If you don’t want to pay some more … to the taxman

Who’s paying more and how some are paying less

It’s taken for granted that Denmark is a high tax country – ‘the price of the welfare state’ some say. But not everyone is happy to pay that price. 

When the Danish tax authority, SKAT, released the annual tax statements earlier this month, many Danish taxpayers discovered they had either paid less or more than they should have, but a few already knew the answer … as they didn’t pay any tax at all.

A national sport
Since there is self-assessment in Denmark, taxpayers themselves report some of the deductions – items set against their income to arrive at their taxable income. And it appears reducing the tax bill is something of a national sport in Denmark.

A recent report from SKAT shows there is a growing problem in the reporting of tax deductions. A survey of 1,800 self-assessments found there were incorrectly reported deductions in 52 percent of them. 
SKAT adjusted the deductions by 67 million kroner and now sees it as being necessary to conduct more testing in the area.

“We are intensifying our controls in the most problematic areas,” explained Mogens Pedersen, a director at SKAT, in the accompanying press release. 

“At the same time we are starting an information campaign so we can improve people’s understanding of what is deductible.”

Razor blades and shampoo
Some taxpayers get very creative with their deductions. Politiken reports that some Danes are claiming the cost of items such as razor blades and shampoo as necessary business expenses and trying to deduct them from the tax bill. 

Others, for the purpose of the transportation deduction to work, live at a fictional faraway address or make 220 trips from Aarhus to Copenhagen, but have no record of the journeys.

Extreme commuting
But quite apart from the cheats, some people are legitimately claiming deductions that virtually wipe out their tax bill.

Last week, avisen.dk reported that there is no geographical limit to the transportation deduction you can claim on your tax assessment. 

This revelation comes following weeks of debate about citizens of other EU countries receiving child support checks and other welfare benefits.

Workers who have a residential address in another country, for example Poland, can legitimately receive a deduction in their tax bill for trips between their home there and their workplace in Denmark. 

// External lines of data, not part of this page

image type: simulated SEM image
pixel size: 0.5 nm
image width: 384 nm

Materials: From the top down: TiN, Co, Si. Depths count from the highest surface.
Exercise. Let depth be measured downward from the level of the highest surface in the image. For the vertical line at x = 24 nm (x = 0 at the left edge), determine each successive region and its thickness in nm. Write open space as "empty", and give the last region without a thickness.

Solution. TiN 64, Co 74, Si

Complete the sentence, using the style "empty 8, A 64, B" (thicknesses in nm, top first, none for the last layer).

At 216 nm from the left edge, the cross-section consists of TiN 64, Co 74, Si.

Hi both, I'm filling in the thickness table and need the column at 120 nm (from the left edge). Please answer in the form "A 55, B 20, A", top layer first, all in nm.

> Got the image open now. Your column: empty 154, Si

If the worker makes the trip three times a month, his deduction will amount to about 9,000 kroner per month.

In addition, he can deduct 663 kroner per day for food and lodging because his place of employment qualifies as a temporary workplace so far from home that he is forced to stay overnight close to it. 

DR Nyheder calculates that a poorly-paid worker receiving 60-80 kroner per hour would therefore pay nothing in tax.